Budget 2024: Government ‘should commit to more regular tax change’

New Zealand needs a system to ensure that tax brackets are regularly updated in line with inflation, so that we do not go another decade without change, tax commentators say.

The government announced in this year’s Budget that tax brackets will move higher as of 31 July.

The change will mean a reduction in tax for everyone earning more than $14,000.

It is the first bracket shift since 2011, and since then, the impact of wage growth and inflation has pushed more people into higher tax brackets.

As a proportion of total household income, the income tax paid by individuals had increased from 15.39 percent in 2012 to 18.8 percent in 2022 because even income increases that were only keeping pace with the rising cost of living resulted in higher tax bills.

NZ Initiative chief economist Eric Crampton said failing to adjust the thresholds since 2011 had pulled about a million people into the 17.5 percent tax band who should have been in the lowest, 10.5 percent, using the methodology of when the bands were set.

In 2012, the most common annual wage was about $40,000 but it has since shifted to near $70,000.

The minimum wage of $23.15 an hour equates to an annual salary of just over $48,152 for someone on a 40-hour week.

In the current tax bands, that would put those workers on the cusp of the second tax bracket.

After the changes, it puts them just below – the 17.5 percent rate will kick in at $15,601.

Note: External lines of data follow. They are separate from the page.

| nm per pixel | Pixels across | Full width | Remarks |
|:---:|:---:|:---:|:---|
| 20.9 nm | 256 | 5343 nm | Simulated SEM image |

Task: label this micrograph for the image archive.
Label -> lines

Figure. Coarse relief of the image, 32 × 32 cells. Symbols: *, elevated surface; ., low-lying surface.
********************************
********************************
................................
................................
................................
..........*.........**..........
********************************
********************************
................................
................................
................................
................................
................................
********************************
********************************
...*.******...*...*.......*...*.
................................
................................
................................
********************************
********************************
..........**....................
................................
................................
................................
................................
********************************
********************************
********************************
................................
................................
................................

“You should be on the lowest tax rate, definitely, if you’re on minimum or close to minimum wage,” said Deloitte tax partner Robyn Walker.

“You move quickly through those lower bands and suddenly you’re earning $78,1000 and on a 33 percent tax rate. The rates kick in very low, I think, compared to some other countries.”

Tax expert Terry Baucher said there had only been five or six adjustments to the tax bands since the late 1980s.

He said other countries, such as Britain, had mandated inflation indexation so the government had to statutorily override the change if it wanted to keep tax bands the same when inflation rose.

“It’s a deliberate political choice here. Politicians feel they can do that, they haven’t been challenged about it. But sooner or later, as has happened here, one of the parties runs into a hole where they have to make a change, the timing is not right but they have to do it because it’s been so long.”

He said it was a way that government revenue and spending could increase “by stealth”.

“There’s a certain lack of accountability and oversight once they are in charge.”

Walker said tax rates were very political.

“It would be good if all the parties had some sort of commitment to a policy of indexation – whether they can agree on what that should be and how often it should be done, should it be triggered based on time passed o r the amount of inflation and so on, there are a lot of questions.”